Bush And Clinton
Douglas Turner contrasts the press’ treatment of President Bush with its treatment of Bill Clinton when he was president:
Democrats in Congress, and Bush-bashing reporters, groped and scratched for any way they could – mostly below the belt – to take the political edge off an inspired and successful way for the president to say finis to a controversial war.Almost nobody complained when President Clinton took his ethereal moonwalk for photographers on the beach at Normandy in 1994 – finding pebbles to make a cross in the sand.
Nor when Vice President Al Gore mugged for the camera with sailors’ kids at the Norfolk Naval Base at Christmastime 1998, when Clinton was facing his impeachment trial.
Nor when Clinton, first lady Hillary Rodham Clinton and daughter Chelsea visited Bethlehem, and toured the Church of the Nativity that same month in a religious photo opportunity and bid for political sympathy as he faced possible ouster by the Senate.
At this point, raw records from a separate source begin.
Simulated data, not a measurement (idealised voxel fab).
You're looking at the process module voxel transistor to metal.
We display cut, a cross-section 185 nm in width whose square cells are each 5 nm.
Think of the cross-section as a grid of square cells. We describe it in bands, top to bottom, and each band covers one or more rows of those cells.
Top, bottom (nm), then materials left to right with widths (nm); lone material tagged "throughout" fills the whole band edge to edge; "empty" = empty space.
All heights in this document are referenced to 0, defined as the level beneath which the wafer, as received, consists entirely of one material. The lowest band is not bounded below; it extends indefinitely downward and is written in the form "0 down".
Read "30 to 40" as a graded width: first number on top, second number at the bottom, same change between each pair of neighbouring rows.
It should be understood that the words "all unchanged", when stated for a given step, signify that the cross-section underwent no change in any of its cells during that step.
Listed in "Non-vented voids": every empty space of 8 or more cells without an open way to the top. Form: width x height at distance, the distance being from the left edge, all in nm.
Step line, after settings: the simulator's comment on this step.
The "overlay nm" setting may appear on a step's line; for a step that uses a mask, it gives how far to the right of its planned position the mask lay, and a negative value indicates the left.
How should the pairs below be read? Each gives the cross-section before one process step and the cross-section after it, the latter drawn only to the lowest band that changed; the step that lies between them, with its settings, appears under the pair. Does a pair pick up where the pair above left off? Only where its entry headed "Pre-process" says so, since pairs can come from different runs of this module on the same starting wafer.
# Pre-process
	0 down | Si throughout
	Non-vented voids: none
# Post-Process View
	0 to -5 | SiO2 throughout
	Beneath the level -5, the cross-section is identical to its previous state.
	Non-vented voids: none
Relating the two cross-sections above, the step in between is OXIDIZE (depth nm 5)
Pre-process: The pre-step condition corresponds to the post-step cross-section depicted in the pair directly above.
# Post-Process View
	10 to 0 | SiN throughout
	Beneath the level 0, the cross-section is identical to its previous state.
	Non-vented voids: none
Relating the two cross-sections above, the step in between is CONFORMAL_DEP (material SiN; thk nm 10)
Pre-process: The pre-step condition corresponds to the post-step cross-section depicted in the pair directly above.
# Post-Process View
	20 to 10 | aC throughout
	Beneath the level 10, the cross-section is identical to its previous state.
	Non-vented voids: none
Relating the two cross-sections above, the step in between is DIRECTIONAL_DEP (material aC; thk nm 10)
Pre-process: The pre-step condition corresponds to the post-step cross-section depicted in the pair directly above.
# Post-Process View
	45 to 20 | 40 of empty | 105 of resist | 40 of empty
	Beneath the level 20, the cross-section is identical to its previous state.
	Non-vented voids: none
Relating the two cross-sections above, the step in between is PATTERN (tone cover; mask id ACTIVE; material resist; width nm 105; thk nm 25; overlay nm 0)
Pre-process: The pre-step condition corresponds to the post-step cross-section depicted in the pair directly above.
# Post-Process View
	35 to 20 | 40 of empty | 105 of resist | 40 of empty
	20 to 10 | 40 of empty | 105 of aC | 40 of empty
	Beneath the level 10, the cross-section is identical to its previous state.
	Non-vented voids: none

But questions about the legitimacy, cost and appropriateness of the Clinton-Gore travels and photo-ops were strictly off-limits in the 1990s. The extreme media deference accorded the Democratic White House was self-imposed by a severely co-opted White House press corps. In those days, reporters whose questions cut too close to the Clinton bone were routinely and loudly rebuked by colleagues, even on the way out of the East Room after a news conference.
Clinton partisans in this business harbored little shame about their bias, correcting colleagues who leaned on then-press secretary Mike McCurry for straight answers. “Mike’s a really nice guy,” I was informed by a gushing reporter from the Midwest after I asked McCurry for Clinton’s health records. I didn’t get them.